What are the responsibilities and job description for the Data Engineer position at O3 Technology Solutions?
Job Details
Job Description:
We are seeking a skilled Data Engineer with expertise in building and optimizing data pipelines and infrastructure to support ML and AI applications. The ideal candidate should have strong programming skills in Python and Scala, with hands-on experience in Apache Spark and big data processing frameworks.
Key Responsibilities:
Data Pipeline Development
- Design, build, and maintain scalable ETL/ELT data pipelines for structured and unstructured data.
- Develop real-time and batch data processing pipelines using Apache Spark (PySpark, Scala).

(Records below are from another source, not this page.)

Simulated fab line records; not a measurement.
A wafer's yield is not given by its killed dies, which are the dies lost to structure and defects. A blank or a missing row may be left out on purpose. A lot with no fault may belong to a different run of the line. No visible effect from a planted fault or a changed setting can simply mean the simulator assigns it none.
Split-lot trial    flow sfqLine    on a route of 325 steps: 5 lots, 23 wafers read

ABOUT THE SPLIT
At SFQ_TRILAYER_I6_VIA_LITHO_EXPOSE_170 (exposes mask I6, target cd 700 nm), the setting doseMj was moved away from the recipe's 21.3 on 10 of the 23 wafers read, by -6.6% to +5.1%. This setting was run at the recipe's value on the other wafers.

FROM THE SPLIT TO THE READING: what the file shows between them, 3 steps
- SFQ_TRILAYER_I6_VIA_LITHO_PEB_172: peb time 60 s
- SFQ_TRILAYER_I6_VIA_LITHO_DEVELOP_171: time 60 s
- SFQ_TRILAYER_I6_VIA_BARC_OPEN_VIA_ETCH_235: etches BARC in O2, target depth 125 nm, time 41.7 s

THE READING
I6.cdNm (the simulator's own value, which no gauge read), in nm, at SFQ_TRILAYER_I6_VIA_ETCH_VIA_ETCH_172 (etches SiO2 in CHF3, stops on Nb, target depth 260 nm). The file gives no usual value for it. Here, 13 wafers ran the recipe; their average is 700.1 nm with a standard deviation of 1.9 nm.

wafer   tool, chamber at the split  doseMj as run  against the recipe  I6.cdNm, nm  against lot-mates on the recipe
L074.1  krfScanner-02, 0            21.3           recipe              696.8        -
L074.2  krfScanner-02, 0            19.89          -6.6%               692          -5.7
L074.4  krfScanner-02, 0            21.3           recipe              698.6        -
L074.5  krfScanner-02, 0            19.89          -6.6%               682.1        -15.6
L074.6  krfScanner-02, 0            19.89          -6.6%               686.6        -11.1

- Optimize data workflows for performance, reliability, and cost efficiency.
Big Data & Cloud Engineering
- Work with distributed data processing frameworks such as Apache Spark, Hadoop, or Kafka.
- Implement data lake, data warehouse, and data marts architectures.
- Leverage cloud-based data solutions (AWS, Azure, or Google Cloud Platform) for storage, transformation, and analytics.
ML & AI Infrastructure Support
- Design data pipelines for ML model training, evaluation, and deployment.
- Support feature engineering, data validation, and model inference processes.
- Collaborate with Data Scientists and ML Engineers to ensure high-quality data availability for AI models.
Database & Storage Optimization
- Work with SQL and NoSQL databases (e.g., PostgreSQL, Redshift, Snowflake, BigQuery, Cassandra, MongoDB).
- Optimize database performance, indexing, and query execution for large datasets.
Security & Compliance
- Implement data security best practices, including encryption, access controls, and auditing.
- Ensure compliance with GDPR, CCPA, and PCI-DSS data privacy regulations.
Required Skills & Experience:
Programming Languages:
- Proficient in Python & Scala (Scala preferred).
- Experience with PySpark & Apache Spark for distributed data processing.
Big Data & Cloud Technologies:
- Apache Spark (PySpark, Scala), Hadoop, Hive, Kafka.
- Experience with Cloud Data Platforms such as AWS (Glue, EMR, Redshift), Azure (Databricks, Synapse), or Google Cloud Platform (BigQuery, Dataflow).
- Working knowledge of containerization (Docker, Kubernetes).
Data Engineering & Pipeline Development:
- Strong experience in ETL/ELT development using Spark, Airflow, or Dataflow.
- Familiarity with orchestration tools (Apache Airflow, Prefect, Dagster, or AWS Step Functions).
Database & Query Optimization:
- Proficiency in SQL (PostgreSQL, Snowflake, Redshift, BigQuery, or MySQL).
- Experience with NoSQL databases (MongoDB, Cassandra, DynamoDB, or HBase).
ML & AI Data Infrastructure:
- Understanding of data preprocessing for ML models.
- Experience working with ML pipelines, feature stores, and model serving frameworks.